OCEAN PARK — Local filmmaker Stephen Auerbach has completed one of the most tremendous projects of his career.
His documentary, “Bicycle Dreams,” which chronicles the experiences of five riders in the grueling, 3,000-mile Race Across America (RAAM), is set to world premiere at the Newport Beach Film Festival on Saturday.
The race has been around for nearly three decades, but limited sponsorship revenue, minimal coverage from major media, American apathy for cycling sports, and the appropriate intimidation of racing cross-country on a bike keeps the event relatively small.
Since the race’s inception in 1982, fewer than 200 racers have ever finished the competition; an average of 48 percent of those who attempt RAAM ever finish.
But the film has been a long time coming, and Auerbach has been tried and tortured with almost every step along the way.
“Covering the race was so daunting,” he said. “The amount of money being offered to cover it was probably between five and 10 percent of what would be required to do a regular film or television show.”
Faced with the seemingly impossible task of filming a trans-continental bicycle race on a shoestring, Auerbach assembled a team of dedicated videographers who were willing to work for the bare minimum.
“I ended up with this hodge-podge team of gunslingers who happened to own a camera,” Auerbach said. “But it was the perfect marriage for production; everyone was there for 100 percent the right reasons.”
Each cameraman was embedded with the support crew of a rider and spent the race following a bicyclist across the country at an average of 15 miles per hour. Auerbach said that one of the toughest aspects of the project was dealing with the duration and seclusion of the filming.

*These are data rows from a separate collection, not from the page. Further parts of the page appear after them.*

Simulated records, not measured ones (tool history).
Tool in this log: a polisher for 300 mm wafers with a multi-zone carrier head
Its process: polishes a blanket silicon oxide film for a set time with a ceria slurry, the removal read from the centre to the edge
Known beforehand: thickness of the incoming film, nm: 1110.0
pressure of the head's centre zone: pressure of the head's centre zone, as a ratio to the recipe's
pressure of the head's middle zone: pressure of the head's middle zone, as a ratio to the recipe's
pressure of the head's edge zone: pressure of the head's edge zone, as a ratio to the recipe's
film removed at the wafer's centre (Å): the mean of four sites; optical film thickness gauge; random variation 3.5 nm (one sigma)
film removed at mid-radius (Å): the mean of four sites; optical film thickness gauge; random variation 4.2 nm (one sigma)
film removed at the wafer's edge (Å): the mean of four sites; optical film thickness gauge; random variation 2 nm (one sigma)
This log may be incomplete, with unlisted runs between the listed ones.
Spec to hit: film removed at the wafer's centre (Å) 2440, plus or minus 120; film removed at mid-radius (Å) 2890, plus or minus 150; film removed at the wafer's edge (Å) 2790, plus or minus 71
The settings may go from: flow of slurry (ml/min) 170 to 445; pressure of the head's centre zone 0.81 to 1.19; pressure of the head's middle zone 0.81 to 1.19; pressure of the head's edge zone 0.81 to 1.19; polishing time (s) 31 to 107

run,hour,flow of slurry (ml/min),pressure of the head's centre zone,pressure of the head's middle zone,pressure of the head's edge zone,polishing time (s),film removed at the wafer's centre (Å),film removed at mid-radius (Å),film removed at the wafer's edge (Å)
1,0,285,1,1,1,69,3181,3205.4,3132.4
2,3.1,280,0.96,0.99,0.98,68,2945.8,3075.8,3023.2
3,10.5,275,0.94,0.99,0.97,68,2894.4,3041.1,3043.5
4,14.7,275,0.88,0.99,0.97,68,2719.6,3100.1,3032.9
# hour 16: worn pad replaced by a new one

“It was like sending a kid off to college,” he said. “By virtue of the fact that the race takes a route that is way off the beaten path, I had no cell phone coverage for 80 percent of the trip; I’d talk to my guys once or twice over 10 days.”
But it wasn’t until after the filming itself was finished that Auerbach was confronted with the greatest challenge of all.
“I came back with 450 hours of footage; it took a couple of years to get the film in the can and done,” he said.
During those couple of years, things got worse.
“The money ran out after about a year -— they wouldn’t go any deeper,” Auerbach explained. “But I was a year in. I couldn’t stop there.”
To make ends meet, Auerbach took on other projects, sacrificing time with his wife and two young daughters to work on “Bicycle Dreams” on his nights and weekends. After some time, the parallel between the documentarian’s monumental task and that on which he reported became sorely clear.
“This became my RAAM,” he said. “While I was working I kept thinking ‘why am I doing this? Nobody is ever going to see this.’ But I realized that I was (figuratively) one of the riders, and it came down to ‘am I going to get off the bike, or am I going to finish it?’”
So far, Auerbach said, response to the film has been very positive. Viewers of prescreenings at the Newport Beach Film Festival have written to the director with abundant praise.
But even with the film finished, Auerbach said his feelings of pride and triumph are mixed with melancholy.
Like many of the riders whose stories form the film’s narrative, Auerbach will likely not find fortune as the reward for his efforts. Instead, he said he feels that the experience of filming the race, and the satisfaction of finally finishing the project, are among the greatest dividends.
“I’m a soulful guy. I wasn’t not going to finish it. I know what a great story it is,” he said. “But it’s not going to make money; I’d be lucky to sell 5,000 copies to cycling nuts. But I’m really glad I finished it. It seemed like a very honest thing.”